It’s rare that hypocrisy has such drastic consequences. However, this is precisely what we are facing into now. Dominic Cummings apparently had a hand in crafting the simple, effective message of lockdown: “Stay at Home. Protect the NHS. Save Lives.” But when it came obeying it personally, he couldn’t bear being locked down. Rather, he drove over 250 miles to his family’s estate in Durham. He apparently was also caught going to the beauty spot of Barnard’s Castle with his wife for her birthday. If we add his actions to his words, his slogan, “Stay at Home. Protect the NHS. Save Lives.” apparently should be followed by a “just kidding”.
When confronted with the consequences of their misdeeds, a normal person would admit to shame and apologise. Contrition is not on Mr. Cummings’ emotional palette. He believes he is not bound by his own prescriptions; what’s worse is that his boss, Boris Johnson, doesn’t seem to think so either. They are the elite, they would likely have us believe, and rules, laws and strictures, even those developed by the keenest scientific minds, do not apply. Mr. Cummings went to his parents’ estate in Durham; he broke the rules, but he has an estate, he has power, and that, in his mind, gives him the right.
A certain level of hypocrisy is a normal, even beneficial, part of life. We tell our children not to do things that we may have done when they were their age; bitter experience informs our opinion and makes us want better for them. Church leaders preach peace and love, but underneath they are as susceptible to vanity, wrath, and sin as the rest of us. A level of hypocrisy provides us with the impetus to do better; the difficulty is that we must remain ignorant of much of the hypocrisy in train.
Is that possible in an era as connected as ours? A celebrity goes to a restaurant and can’t escape requests for selfies. We are all mortal, but the internet and the communications we share across it, live forever. Every last chapter and verse of our foibles is out there: the message we wrote in all caps, the intemperate words we used. Not everything is worth repetition or emulation. Sometimes, it’s best that things are forgotten.

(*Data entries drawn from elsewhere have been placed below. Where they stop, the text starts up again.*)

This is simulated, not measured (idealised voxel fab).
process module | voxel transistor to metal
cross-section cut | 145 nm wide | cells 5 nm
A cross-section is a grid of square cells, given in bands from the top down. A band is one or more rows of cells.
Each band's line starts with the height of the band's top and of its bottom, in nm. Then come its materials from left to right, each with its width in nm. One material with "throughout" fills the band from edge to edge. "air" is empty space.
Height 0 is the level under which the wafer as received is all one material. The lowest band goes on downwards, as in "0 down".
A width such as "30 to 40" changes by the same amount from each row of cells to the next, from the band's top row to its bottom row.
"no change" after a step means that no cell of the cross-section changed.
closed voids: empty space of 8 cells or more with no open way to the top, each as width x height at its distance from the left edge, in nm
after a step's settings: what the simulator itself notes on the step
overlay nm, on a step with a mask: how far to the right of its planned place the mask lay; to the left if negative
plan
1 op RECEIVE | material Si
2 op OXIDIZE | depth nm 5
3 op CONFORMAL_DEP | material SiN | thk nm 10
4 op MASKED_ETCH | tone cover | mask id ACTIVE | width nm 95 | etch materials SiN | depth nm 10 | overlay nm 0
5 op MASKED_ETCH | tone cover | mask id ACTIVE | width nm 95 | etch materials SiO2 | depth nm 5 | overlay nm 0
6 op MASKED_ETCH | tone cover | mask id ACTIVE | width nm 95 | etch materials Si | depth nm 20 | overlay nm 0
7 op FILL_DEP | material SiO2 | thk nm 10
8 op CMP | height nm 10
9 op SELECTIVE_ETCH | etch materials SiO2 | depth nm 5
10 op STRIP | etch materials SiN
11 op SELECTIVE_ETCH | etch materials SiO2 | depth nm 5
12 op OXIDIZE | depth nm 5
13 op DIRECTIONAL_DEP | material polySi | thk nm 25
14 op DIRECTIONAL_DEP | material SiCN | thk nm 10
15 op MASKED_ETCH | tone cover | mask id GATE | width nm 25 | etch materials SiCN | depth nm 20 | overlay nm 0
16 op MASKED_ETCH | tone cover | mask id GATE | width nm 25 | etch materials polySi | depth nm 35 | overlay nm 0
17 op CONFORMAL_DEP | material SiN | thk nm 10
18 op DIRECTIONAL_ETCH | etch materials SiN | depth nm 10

Perhaps our connected era demands higher standards. If you go into politics, you should be conscious of this: there is no room for issuing life and death instructions and then throwing them away casually when they become inconvenient. It’s not enough to say, “reduce your carbon footprint” and then make only token gestures towards doing so. Like private hypocrisy, public hypocrisy can be a force for good, only if its sufficiently exposed and as a result, we demand that our leaders do as they say, and what they prescribe is what they do.